Gradient Descent: From Intuition to Implementation

The Mountain in the Dark

Optimization in machine learning is like trying to find the lowest point in a mountain range while blindfolded. You can feel the slope under your feet (the gradient), but you can't see the landscape. Gradient descent is the simplest strategy: always step in the direction that slopes downward. This simple idea, combined with careful tuning and clever variants, is how virtually all neural networks are trained.

Vanilla Gradient Descent

The basic update rule:

θ ← θ - η ∇_θ L(θ)

Where η is the learning rate and ∇_θ L is the gradient of the loss with respect to parameters. Take small steps in the direction of steepest descent. The learning rate η is the most critical hyperparameter: too large and training diverges; too small and training is impossibly slow.

For a quadratic loss (the simplest case), gradient descent converges geometrically: the error multiplies by (1 - ηλ) at each step, where λ is the smallest eigenvalue of the Hessian. Optimal convergence rate requires η = 2/(λ_min + λ_max), which requires knowing the Hessian's spectrum — not practical for neural networks.

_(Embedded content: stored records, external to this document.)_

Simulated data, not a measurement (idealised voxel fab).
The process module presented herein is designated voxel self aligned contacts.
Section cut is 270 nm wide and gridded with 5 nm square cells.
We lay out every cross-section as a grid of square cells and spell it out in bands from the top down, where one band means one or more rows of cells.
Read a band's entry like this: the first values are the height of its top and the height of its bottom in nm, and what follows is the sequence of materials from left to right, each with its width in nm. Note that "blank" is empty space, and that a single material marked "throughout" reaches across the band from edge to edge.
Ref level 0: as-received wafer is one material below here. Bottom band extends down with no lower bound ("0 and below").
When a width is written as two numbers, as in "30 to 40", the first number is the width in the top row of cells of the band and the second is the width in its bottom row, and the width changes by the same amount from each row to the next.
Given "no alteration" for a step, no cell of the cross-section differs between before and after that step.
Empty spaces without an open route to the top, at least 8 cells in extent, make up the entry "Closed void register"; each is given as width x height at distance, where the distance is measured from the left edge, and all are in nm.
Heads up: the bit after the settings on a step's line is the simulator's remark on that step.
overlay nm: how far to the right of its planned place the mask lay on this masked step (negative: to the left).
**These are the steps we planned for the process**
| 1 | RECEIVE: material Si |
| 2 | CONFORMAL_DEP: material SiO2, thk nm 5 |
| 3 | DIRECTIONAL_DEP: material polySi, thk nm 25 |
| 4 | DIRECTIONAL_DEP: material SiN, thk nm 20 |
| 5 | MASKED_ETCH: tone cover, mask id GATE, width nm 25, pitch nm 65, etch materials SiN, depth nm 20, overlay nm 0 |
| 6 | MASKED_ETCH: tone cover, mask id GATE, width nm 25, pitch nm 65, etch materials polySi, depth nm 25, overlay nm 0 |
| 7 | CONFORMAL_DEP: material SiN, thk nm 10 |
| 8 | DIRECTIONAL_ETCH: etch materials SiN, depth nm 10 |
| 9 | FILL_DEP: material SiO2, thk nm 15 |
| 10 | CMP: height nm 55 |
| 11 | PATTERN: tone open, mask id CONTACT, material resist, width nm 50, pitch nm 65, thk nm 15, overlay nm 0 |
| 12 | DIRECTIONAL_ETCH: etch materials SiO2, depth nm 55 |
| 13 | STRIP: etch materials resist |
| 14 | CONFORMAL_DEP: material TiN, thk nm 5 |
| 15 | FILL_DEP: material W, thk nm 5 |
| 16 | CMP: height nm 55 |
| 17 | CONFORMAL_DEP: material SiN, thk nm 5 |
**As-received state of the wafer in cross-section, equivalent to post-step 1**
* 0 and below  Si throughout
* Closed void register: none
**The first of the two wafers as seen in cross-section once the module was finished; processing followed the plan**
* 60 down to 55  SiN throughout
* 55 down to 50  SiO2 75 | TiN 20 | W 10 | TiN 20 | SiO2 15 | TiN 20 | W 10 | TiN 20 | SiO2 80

Stochastic Gradient Descent

Computing the exact gradient requires evaluating the loss over the full dataset — expensive for millions of examples. SGD (Stochastic Gradient Descent) approximates the gradient using a random mini-batch:

∇̃L ≈ (1/B) Σ_{i∈batch} ∇L(xᵢ, yᵢ; θ)

This is noisy but much faster per step than full-batch gradient descent. Surprisingly, SGD's noise is often beneficial: it acts as regularization, helps escape sharp minima, and is thought to bias optimization toward flatter minima that generalize better (the "flat minima" hypothesis).

Momentum

SGD oscillates in directions of high curvature. Momentum smooths this by accumulating a velocity vector that decays over time:

v ← μv - η∇L
θ ← θ + v

With momentum μ = 0.9, the optimizer accumulates gradients from the past ~10 steps, dampening oscillations and enabling larger effective learning rates. Nesterov momentum computes the gradient slightly ahead of the current position for better theoretical convergence.

Adam and AdamW

Adam adapts the learning rate per parameter based on estimates of first and second moments of the gradient:

m ← β₁m + (1-β₁)g      # first moment (mean)
v ← β₂v + (1-β₂)g²     # second moment (variance)
m̂ = m/(1-β₁ᵗ)          # bias correction
v̂ = v/(1-β₂ᵗ)          # bias correction
θ ← θ - η m̂/(√v̂ + ε)

Parameters with consistently large gradients get smaller effective learning rates (v̂ grows large). Parameters with small or noisy gradients get larger effective learning rates. This automatic adaptation is why Adam usually works better than SGD without careful tuning.

AdamW (Loshchilov & Hutter, 2019) fixes a subtle bug in L2 regularization with Adam: instead of adding the regularization term to the gradient (which Adam downscales), AdamW applies weight decay directly to the parameters. This produces better regularization and is the default optimizer for most large model training.